Thursday, April 18, 2013

Irish tax haven creator rings LSE bell

A quick blog pointing to a couple of things, and putting them together.

First, a story about Irish billionaire Dermot Desmond ringing the bell at the London Stock exchange (hat tip to @GustavusA on Twitter).

Why do we mention this?

Well, because Desmond was one of the creators of the Irish tax haven: a mucky, lax combination of corporate tax avoidance (see the "Double Irish Sandwich, for instance) and financial regulatory avoidance that has been quite heavily implicated in the global financial crisis that erupted in around 2008 (also see Jim Stewart's paper here, if the first link doesn't work.)

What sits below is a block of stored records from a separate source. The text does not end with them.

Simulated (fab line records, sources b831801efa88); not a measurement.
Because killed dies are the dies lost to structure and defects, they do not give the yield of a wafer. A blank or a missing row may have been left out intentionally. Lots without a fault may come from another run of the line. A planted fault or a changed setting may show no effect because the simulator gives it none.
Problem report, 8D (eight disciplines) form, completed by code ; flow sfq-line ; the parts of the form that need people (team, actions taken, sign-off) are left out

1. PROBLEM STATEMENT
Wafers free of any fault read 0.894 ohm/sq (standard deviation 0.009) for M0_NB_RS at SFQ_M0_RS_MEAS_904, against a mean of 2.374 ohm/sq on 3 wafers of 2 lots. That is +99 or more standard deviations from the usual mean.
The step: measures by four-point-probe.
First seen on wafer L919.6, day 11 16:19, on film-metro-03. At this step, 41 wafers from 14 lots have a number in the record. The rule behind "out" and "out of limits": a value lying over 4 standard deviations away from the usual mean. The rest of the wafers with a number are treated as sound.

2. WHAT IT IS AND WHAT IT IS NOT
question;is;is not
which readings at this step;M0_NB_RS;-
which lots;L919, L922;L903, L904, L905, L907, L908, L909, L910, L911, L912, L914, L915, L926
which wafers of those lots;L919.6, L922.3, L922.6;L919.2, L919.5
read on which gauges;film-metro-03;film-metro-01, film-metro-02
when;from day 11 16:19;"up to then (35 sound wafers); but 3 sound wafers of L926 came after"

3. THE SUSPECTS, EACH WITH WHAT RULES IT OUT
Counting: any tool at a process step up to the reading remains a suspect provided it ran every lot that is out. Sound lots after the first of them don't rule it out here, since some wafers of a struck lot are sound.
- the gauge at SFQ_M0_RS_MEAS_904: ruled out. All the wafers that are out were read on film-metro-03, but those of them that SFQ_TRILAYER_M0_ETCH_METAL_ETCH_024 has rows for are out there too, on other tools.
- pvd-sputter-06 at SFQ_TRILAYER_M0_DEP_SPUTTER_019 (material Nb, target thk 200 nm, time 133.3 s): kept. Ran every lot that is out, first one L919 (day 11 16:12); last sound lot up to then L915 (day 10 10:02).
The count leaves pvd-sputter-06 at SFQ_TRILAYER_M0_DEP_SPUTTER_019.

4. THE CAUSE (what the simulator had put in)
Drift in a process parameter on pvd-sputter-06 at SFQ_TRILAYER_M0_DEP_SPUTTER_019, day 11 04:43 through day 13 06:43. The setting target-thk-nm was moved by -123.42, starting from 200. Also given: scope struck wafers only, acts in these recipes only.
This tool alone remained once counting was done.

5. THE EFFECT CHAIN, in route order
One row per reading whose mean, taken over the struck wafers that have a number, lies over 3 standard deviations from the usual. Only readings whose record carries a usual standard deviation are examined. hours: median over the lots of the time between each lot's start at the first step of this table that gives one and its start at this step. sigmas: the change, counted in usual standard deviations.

Our history of the IFSC is quite a tale, worth reading for those who want to understand what tax havens really are and how they really work. As a taster:
"The biggest early driver of the project was the (now billionaire) financier Dermot Desmond, who put an initial proposal for a financial services centre to the government in 1985, and whose stockbroking firm part-financed the full-scale feasibility study by PWC. Desmond (who also owned some of the original buildings that would become designated to the IFSC project) put this proposal to his friend, the politician Charles Haughey, which led to a policy document launched by Haughey’s party, Fianna Fáil, during the 1987 election campaign, with a promise of 7,500 full-time jobs within five years. Desmond and a business partner were the anonymous authors of the document. Although the document asserted (p318) that it was “not oriented in any way towards the creation of a tax haven,” reality would demonstrate the exact opposite."
The “voraciously corrupt” Haughey was returned as Taoiseach in March 1987, and by May of that year the government had already chosen the Custom House Dock site in Dublin to host the IFSC. The project was bulldozered forwards by a fixer named Padraic O’hUiginn, Haughey’s right hand man who, according to one official, had Haughey’s authority to “persuade, bully...whatever needed to be done to get the other government departments on board.”
To cut a long story short here (but do read the original), a very short summary of what happened:
". . . the laws were fully in place within three months of the new government being formed.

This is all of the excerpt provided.